(second of two messages)
These all have distinct meanings.
It means just that, "unknown". So for 199u, the 'u' may be replaced by any single digit.
[Note: we have not settled on 'u' as the "unknown" character. We just haven't found a better one yet.]
it means "known to be one of a set". So 2004-[01,02,03] means "January, February, or march of 2004, we don't know which but we know it's one of those".
A strict value, but this value may be wrong. 2004-06? means "it may be June 2004, but then, it might not."
It means just that, "approximate".
There has been discussion about whether and how (1) precision might be assigned to "approximate", and (2) probability might be assigned to "questionable. I hope we agree that qualification is not necessary for "unknown" and "uncertain".

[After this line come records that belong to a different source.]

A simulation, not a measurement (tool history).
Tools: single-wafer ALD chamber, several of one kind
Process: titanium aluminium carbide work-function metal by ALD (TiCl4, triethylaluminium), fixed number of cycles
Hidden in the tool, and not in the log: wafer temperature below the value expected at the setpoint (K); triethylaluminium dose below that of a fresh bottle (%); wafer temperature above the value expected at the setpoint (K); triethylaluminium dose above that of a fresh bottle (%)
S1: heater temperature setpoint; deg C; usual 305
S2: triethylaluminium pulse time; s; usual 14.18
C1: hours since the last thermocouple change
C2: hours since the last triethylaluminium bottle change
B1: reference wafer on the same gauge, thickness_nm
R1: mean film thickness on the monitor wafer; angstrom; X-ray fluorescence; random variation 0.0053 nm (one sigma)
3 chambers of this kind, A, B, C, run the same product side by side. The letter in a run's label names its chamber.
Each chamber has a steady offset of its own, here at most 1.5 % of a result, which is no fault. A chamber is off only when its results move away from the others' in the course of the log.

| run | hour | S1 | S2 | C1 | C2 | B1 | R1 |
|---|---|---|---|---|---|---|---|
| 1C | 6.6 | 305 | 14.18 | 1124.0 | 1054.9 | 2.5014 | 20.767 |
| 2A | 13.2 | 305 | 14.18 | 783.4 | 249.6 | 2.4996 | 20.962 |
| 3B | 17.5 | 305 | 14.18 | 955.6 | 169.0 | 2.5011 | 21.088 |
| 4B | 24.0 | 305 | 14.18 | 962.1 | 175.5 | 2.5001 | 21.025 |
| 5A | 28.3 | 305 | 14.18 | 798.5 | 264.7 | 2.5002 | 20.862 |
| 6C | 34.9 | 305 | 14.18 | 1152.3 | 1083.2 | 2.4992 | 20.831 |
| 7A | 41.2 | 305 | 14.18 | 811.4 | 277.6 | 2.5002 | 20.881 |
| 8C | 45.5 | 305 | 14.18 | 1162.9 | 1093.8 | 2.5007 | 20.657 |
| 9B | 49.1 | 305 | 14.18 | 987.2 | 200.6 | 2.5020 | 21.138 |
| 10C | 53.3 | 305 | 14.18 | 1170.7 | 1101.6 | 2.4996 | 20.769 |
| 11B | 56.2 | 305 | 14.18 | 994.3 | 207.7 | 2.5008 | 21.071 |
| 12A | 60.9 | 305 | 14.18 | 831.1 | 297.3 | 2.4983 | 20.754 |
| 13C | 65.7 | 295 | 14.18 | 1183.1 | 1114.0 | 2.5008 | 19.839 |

If indeed there is a need to assign precision and probability to approximate and questionable then I propose the following basic approach.
First let's agree, can we, that most, in fact the vast majority, of approximate and questionable, will not need to assign precision or probability, they will be happy to simply assert that the value is approximate or questionable. Therefore we want an approach that allows this assertion in the simplest possible way without the burden of any complexity imposed by the qualification syntax. In other words if you simply want to assert june of 2004, approximately" it's '2004-06~' as currently in the draft spec.
I propose an extension mechanism, whereby whenever a '?' or '~' is encountered, it may be followed by an extension. The extension would be delimited in some fashion, and I am not proposing how at this point, but let's say for now we use ampersand. Then
2004-06~ means "june of 2004, approximately"
2004-06~&123abc& means "june of 2004, approximately, with a precision of '123abc'"
So whenever ~ is encountered, if followed by & then a precision extension follows, terminated by the next & (and I have no idea what '123abc' means, someone will have to come up with a framework for these extensions)
Similarly for questionable, whenever a ? is encountered, if followed by & then a probability extension follows.